I have to declare from the start that this has been my most eagerly anticipated film of the year. I’ve been a devoted fan of the Mad Max franchise, from its humble B movie origins in 1979, through the awesome action tropes of The Road Warrior in 1981, and on to the inventive storytelling of Beyond Thunderdome in 1985. Through the intervening 35 years… can it really have been that long?… I, like many others have been keeping alive the hope that director George Miller would stop concentrating his talents on anodyne nonsense like Babe and Happy Feet and revisit his glorious, testosterone-fuelled past. And by jove, he’s finally done it – although this time out, he’s added a welcome dash of oestrogen too!

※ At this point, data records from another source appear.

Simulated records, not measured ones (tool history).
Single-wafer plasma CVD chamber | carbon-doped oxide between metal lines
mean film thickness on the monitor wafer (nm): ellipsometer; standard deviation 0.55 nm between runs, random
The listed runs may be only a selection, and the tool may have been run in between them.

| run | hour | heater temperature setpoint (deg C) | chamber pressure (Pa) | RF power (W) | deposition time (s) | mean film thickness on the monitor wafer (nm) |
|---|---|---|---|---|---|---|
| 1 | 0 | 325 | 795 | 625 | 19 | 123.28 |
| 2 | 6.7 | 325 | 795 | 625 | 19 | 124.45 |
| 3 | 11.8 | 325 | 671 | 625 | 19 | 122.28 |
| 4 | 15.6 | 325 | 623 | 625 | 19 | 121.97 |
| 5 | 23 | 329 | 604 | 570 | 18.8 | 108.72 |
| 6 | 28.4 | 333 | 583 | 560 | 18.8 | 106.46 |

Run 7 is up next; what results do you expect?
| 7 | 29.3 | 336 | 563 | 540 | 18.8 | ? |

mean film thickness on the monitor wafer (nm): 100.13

It’s a tough act to follow and a tough act for newbie Max, Tom Hardy, to step into Mel Gibson’s boots – so I’m delighted to report that this is a triumphant return to form and that Fury Road not only equals those earlier efforts but in many ways surpasses them. It’s a blitzkrieg of stunning vehicular chases, amazing stunt work and unforgettable dystopian visions, but it’s also backed up by a compelling central story. As ever in Miller-land, dialogue is kept to a minimum (Hardy doesn’t get to utter so much as a word for the first twenty minutes or so) but there’s so much going on up on the screen, you barely notice.

In a nightmarish, desert landscape, evil dictator Imortan Joe (Hugh Keays-Byrne) has founded an empire built on toil and the exploitation of the weak. (Max fans will remember Keays-Byrne as ‘Toecutter’ in the very first movie.) When one of Joe’s war parties brings in a bearded, half-conscious Max, the captive is summarily shaved, tattooed and branded, and is then assigned to ailing suicide-warrior, Nux (a barely recognisable Nicholas Hoult) as a living blood transfusion unit. However, when one of Joe’s most trusted lieutenants, Imperator Furiosa (Charlize Theron) decides to abscond with Joe’s five young wives (or his breeding stock, as he so delicately refers to them) Nux is one of the team despatched to bring them back and Max duly finds himself strapped to the front of a truck and hurled headlong into a terrifying chase. We’re taken along for the ride.

And what an unforgettable ride it is! The film leaps effortlessly from one frantic chase to the next, as Miller’s welded-together juggernauts collide, accelerate, swerve and explode in jaw-dropping style. There’s barely a sign of CGI to be seen, everything’s done pretty much for real and it’s little wonder that the closing credits feature what looks like hundreds of stunt performers. But it’s more than just action. Miller’s futuristic world is fully thought-through and dazzlingly captured amidst the stunning Namibian landscapes (this is the first of the series not actually shot in Australia) and there’s so much here to delight and surprise the viewers. Key among them are the manic lead guitarist chained to the front of a truck and pumping out death metal and fire in equal amounts; Joe’s breast-milk pumping parlour, where pregnant women are er… pressed into service; and the tribe of aged motorbiking female warriors who turn up to prove that when it comes to a fight, they’re more than a match for the younger men.

I loved this to pieces. The Mad Max films, though, are cinematic Marmite. If you don’t like what Miller does, this is going to feel like putting your head in a tumble drier and pressing the on switch. If however you like action cinema at its most inventive, this one is for you. One thing. The film was actually shot in 2D and for the 3D version, the process has been retroactively applied, which never makes for a good transfer; but trust me. You won’t need 3D for this. It’s eye-popping enough without.

5 stars

Philip Caveney

03/06/15

Ahem! Time to eat a few slices of humble pie. After my suggestion that there was no need to see Mad Max; Fury Road in 3D as it hadn’t actually been shot that way, a couple of friends contacted me to say they’d seen it in 3D and it looked pretty damned good to them. So I broke the habit of a lifetime and went back to the cinema to check out their claims. I have to admit that my friends were absolutely spot on. Not only does this movie bear repeated viewing (it really is that good) it also looks eye-poppingly brilliant in 3D and effortlessly leaps into the ranks of my favourite films in that format – Gravity, Hugo, Avatar and er… Piranha 3D. In fact, if i see a better film this year than MMFR, I’ll be very surprised.